Wednesday, December 17, 2008

Trying To Do Too Much?

Are you trying to do too much? Do you stare at your To-Do List at the end of each day, looking at all the things that didn’t get done?

If this sounds like you then a couple of things are going on. First, you are probably over-scheduling. In our society there is a seductive quality to believing that you can get it all done. Unfortunately, we schedule so many things that there is no way it can happen.

Second, you are not anticipating what you have to do you are just reacting to each thing that pops up in life or on your list. That is why I’m trying to get you to look over your list first thing a few times during the day. Your mind will subconsciously work on some of the challenges for but you have to give your brain a heads up.

The third issue is that you’re not saying No enough.

Allow me to make a politically incorrect comment. My experience has been that women are worse about this than men because a lot of women believe that if they say No to something, “I’m a bad mother, bad friend, bad daughter, bad grandmother—bad whatever.” My wife says that is the Superwoman Complex, and to give up the cape.

I have a little different theory about the issue. I believe that a lot of women essentially train the people around them to keep asking for time and effort. Family, friends, and co-workers become emotionally dependent on those women because they don’t say No every now and then. The truth is probably a combination of the two theories.

NO! How One Simple Word Can Transform Your Life, by Jana Kemp, is a great resource to teach you how to say NO! in the right way.

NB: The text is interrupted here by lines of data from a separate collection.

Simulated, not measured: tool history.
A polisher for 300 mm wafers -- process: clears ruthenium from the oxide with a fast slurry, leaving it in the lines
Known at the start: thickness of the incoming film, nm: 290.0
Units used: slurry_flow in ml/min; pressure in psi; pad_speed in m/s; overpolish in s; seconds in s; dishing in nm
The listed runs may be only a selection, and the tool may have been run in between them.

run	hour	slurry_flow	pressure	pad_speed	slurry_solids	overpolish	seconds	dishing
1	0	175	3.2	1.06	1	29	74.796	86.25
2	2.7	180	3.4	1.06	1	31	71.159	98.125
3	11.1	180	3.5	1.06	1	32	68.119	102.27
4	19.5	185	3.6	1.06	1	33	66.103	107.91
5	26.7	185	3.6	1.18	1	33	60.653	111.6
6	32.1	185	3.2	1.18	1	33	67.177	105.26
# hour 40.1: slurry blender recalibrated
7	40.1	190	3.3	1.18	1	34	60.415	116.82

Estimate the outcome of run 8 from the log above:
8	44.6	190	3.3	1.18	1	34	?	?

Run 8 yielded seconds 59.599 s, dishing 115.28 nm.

I would suggest that you look for tactful ways to say to people, “I would love to be able to take that on, but right now here is my plate is pretty full.” Can you say that in your personal life? In your work life you may want to try to find a way to say “Great. That sounds good. Now I’ve got all these other things due. Help me figure out which of these things I can take off my plate so I can bring this other thing on.” Get them to help you prioritize. If you can do that you can help them become a better manager.